Monday, May 16, 2005

Ethics law needs change to open up records

The first rule of government: Nothing is as simple as it seems.

The State Ethics Board has received a grant that will allow it to build a website with online access to financial disclosure forms filed by elected officials and others. Release.

That sounded revolutionary, because now, if you want to look at someone's disclosure statement, you are required to fill out a form, identifying yourself and saying on whose behalf you want the information. The Ethics Board then notifies the official that you have looked at his/her information. That can be a little intimidating.

I first assumed that once the website is up that requirement will be gone. Not only would you be able to access the information at 3 a.m. if you so choose, but you could get it instantly and anonymously.

Not so, unfortunately. Unless the legislature changes the law, if you want to see any individual's information the Ethics Board will still be required to ask you to fill out the form, and will still notify the person you're checking on. So no 3 a.m. business, and no anonymity.

Changing the law to eliminate that requirement seems like a no-brainer, but don't bet on it.

The state will look a little silly if it keeps the requirement in place, however, since you now can look at the filings online, anonymously and at 3 a.m. if you choose, from WisPolitics as well as the Wisconsin State Journal and Appleton Post Crescent.
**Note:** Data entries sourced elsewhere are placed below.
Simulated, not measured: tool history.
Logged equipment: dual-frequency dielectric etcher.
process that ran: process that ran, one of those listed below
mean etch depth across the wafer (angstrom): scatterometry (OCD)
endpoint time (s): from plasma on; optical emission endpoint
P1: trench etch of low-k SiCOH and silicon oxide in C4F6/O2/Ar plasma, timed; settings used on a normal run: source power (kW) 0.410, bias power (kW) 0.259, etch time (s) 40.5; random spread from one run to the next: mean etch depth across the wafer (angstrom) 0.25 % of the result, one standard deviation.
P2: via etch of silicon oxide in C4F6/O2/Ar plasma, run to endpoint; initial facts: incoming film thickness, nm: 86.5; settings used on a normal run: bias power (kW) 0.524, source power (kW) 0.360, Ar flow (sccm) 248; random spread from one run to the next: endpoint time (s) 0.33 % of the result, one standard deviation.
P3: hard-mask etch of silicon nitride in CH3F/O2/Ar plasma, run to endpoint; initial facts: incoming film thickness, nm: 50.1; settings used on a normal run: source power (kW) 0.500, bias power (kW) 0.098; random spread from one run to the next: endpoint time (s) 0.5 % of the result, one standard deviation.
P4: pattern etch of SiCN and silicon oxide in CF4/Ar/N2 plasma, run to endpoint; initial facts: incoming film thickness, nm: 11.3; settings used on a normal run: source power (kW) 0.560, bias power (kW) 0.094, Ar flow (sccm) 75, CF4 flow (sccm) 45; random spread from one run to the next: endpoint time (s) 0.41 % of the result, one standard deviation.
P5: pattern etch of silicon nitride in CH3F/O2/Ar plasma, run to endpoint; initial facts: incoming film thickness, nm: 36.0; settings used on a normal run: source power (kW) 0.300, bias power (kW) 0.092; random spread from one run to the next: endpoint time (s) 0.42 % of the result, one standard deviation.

Those newspapers simply requested all of the legislators' filings from the Ethics Board and then posted them on their own websites. So that takes a little of the bloom off the Ethics Board's announcement.

Let's hope that by the time the Ethics Board site is online in early 2006 the law will have been changed to reflect the fact that we are living in the 21st Century, with information much more accessible -- as it should be.